Dingle Record Shop largely stocks traditional and music made by local musicians, as many of them aren't covered by a distribution company. There are at least a couple of releases by Mazz herself.

A sign on one of the racks sets out Mazz's main modus operandi for the shop. "Local musicians and their friends (and their friends) are our friends," it reads.  A row of releases marked as  “eclectic surprises” also isn't the kind of category you'd get on iTunes.

I ask Mazz is she a good salesperson?

“The word 'convincing' is a fair one to use in this case,” she answers. “You get an intuition about these things. I really care what people buy.”

On the map
The Dingle Record Shop exists opposite a church and under a pizza restaurant in that beautiful but isolated tourist town on the most westerly point of Ireland. Dingle is far from where most of the record industry lives, but with Other Voices happening there every year for the past 13, Dingle is on the map.

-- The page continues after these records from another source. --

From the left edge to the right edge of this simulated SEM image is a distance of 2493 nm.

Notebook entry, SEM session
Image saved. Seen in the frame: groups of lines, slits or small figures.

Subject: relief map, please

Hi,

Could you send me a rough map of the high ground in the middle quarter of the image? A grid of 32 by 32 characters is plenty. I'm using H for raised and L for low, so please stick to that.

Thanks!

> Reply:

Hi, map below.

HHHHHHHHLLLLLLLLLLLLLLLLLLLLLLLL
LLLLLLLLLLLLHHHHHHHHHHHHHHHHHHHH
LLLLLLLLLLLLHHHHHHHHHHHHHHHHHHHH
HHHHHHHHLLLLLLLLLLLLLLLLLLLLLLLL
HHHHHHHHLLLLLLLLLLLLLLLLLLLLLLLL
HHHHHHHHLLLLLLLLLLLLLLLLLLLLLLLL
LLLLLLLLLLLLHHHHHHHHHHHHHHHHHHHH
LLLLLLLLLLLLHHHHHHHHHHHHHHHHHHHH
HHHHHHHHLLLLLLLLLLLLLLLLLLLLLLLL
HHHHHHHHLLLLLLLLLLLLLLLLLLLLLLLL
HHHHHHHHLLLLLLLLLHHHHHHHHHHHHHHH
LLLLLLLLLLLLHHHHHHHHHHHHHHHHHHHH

In Myles O'Reilly's video documentary about Mazz and the shop, in which he called it "the greatest smallest record shop in Ireland", O'Reilly bestowed her with the mantle of "the record industry in Dingle".

Local band Walking On Cars, who would have been shop regulars, are now signed to a major label in the UK. “I recorded the band in the shop back in 2011, and if you listen to that podcast now and they talk about their hopes and aspirations, basically all of them have come true,” Mazz says with pride.

A lot of musicians live in the town and visiting Dingle is on many touring musicians itineraries. Many of them drop into the shop as evidenced by the walls lined with signed albums, posters and ticket stubs. “None of them are for sale,” Mazz says, who is as much as music fan as she is shop owner.

A recent visitor, Bono, can be seen on the record shop's homepage. “No offence to Bono, but the shop was there before Bono,” says Mazz attempting to downplay her famous visitor.

Mazz invites people into the shop to play too. Sometimes she plays along with them. With the help of her daughter Máirín Benison, Mazz has been recording a podcast of in-store performances called Sessions From The Shop since 2010. Performers have included SOAK, Andy Irvine, John Spillane, Donovan,  local band Lumiere and even, despite the shops intimate size, a 23-piece choir.

"Inch by inch, row by row," Mazz sings to the tune of the old folk number Garden Song recounting the experience. "Those magic moments, you can't buy them."

As well as that, Mazz is also involved in DingleTunes.com, a website consisting of songs recorded on the Dingle Peninsula, which aren't available anywhere else.

The shop predates most formats. It was there before cassettes, before CDs, before Napster, iTunes and YouTube, on which Mazz has a channel. She's never used Spotify herself but has heard about it.

“If it gives the band the promotion they want and it's their choice then that's up to them if the value is there,” she says pragmatically.

Does she worry streaming services are threatening her livelihood?

“I still hope that people, no matter what age they are, will want to come in to a record shop as there will always be someone who wants to hold something tangible in their hands or talk to the person behind the counter without any sales motivation. There are cups of tea on the go all of the time,” she says.

As for illegal downloading?

“That stuff has been there since cassettes were used to tape off the radio and musicians never got a shilling for that.”

The record shop is Mazz's life and she's very serious about promoting local talent. “There are some amazing and talented acts in this country. I just wish I could do more,” she chuckles.